However, given the independently motivated featural successive containment relations in the domains of Case (Nom ⊂ Acc ⊂ Dat) and Gender (Neu ⊂ Msc ⊂ Fem) in Germanic languages, we find monotonicity falls short in capturing attested paradigms, and therefore both Underspecification and Overspecification undergenerate. Monotonicity in the form as explicitly posited by Graf (2019) or implicitly assumed by many others may thus not be a desirable property for language. Our survey further suggests that the empirical picture instead aligns with an concept that’s properly weaker that monotonicity—Output-driven (Tesar 2014; Magri 2018a,b), which requires monotonicity not between any two feature bundles with the same output, but only between any feature bundle and the output it maps to.

We propose an optimization-based approach to Vocabulary Insertion which allows for and penalizes feature addition and deletion, with penalties tied to specific features. Realization of a feature bundle is determined by minimizing the penalty incurred to reach a feature bundle associated with a dedicated Vocabulary Item. We argue it generates—and only generates—output-driven mappings, fitting the empirical picture.

Syntax Square 12/03 — Keely New

Speaker: Keely New (MIT)
Title: On the apparent lack of multiple wh-questions in Jakarta Indonesian
Time: Tuesday, December 3, 1pm - 2pm
Location: 32-D461

Abstract: It has been claimed that in certain languages (e.g. Italian, Irish, and Somali), it is impossible to form questions that include more than one wh-constituent. This is surprising because under prominent semantic analyses of questions, single and multiple wh-questions are derived through similar mechanisms (as noted by Dayal, 2016 and Kotek, 2019). I argue that the lack of multiple wh-questions should not be attributed to a language parameter. Focusing on Jakarta Indonesian as a case study, I will show that (i) the impossibility of multiple wh-questions is construction-specific rather than a language-wide pattern, and (ii) we can derive the impossibility of multiple wh-questions from independently observable constraints on question formation.

Phonology Circle 12/02 — Eyal Marco (Tel Aviv)

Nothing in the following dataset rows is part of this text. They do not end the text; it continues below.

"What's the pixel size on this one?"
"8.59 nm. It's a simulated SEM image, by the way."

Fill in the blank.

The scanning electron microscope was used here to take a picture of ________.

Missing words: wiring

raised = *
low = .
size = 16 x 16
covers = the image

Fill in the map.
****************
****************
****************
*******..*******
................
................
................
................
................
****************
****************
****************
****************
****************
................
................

Speaker: Eyal Marco (Joint work with Radan Nasrallah and Ezer Rasin), Tel Aviv University.
Title: Phonological derivations are not harmonically improving: Evidence from Nazarene Arabic
Time: Monday, December 2, 5-6:30pm
Location: 32-D831

Abstract: Opacity poses a well-known challenge for the classical version of Optimality Theory (OT; Prince & Smolensky 1993/2004), which applies phonological processes in a fully parallel fashion. In response to the opacity challenge, a variety of extensions to the classical model have been proposed. Our focus is on extensions that incorporate a limited kind of serialism into OT: Harmonic Serialism (McCarthy 2000, 2016) and Optimality Theory with Candidate Chains (OT-CC; McCarthy 2007). The degree of serialism permitted by these theories is restricted by a property that McCarthy has called ‘Harmonic Improvement’, according to which every derivational step induces a change that creates an output that is ‘more harmonic’ than the input of that step, i.e., every derivational step must generate a better form with respect to the constraint ranking of the language. One consequence of Harmonic Improvement is that it rules out derivations of the form /A/ → |B| → [A] (also known as Duke-of-York, see Pullum 1976, McCarthy 2003, Gleim 2019), because /A/ → |B| implies that B is more harmonic than A while |B| → [A] contradictorily implies the opposite.

We present new data regarding the distribution of stress and vowel length in Nazarene Arabic (NZA), an understudied variety of Palestinian Arabic spoken in Nazareth, Israel. We argue that this distribution is opaque and is best analyzed through a derivation of the form /A/ → |B| → [A], where the application of a vowel lengthening process is undone by a later vowel shortening process. The distribution thus poses a challenge to serial theories of phonology that obey `Harmonic Improvement’. We show this by arguing that Parallel OT, Harmonic Serialism and OT-CC have trouble generating the NZA pattern, but not rule-based phonology (Chomsky & Halle 1968) and Stratal OT (Bermúdez-Otero 1999, Kiparsky 2000), which have the freedom to undo processes in the course of the derivation.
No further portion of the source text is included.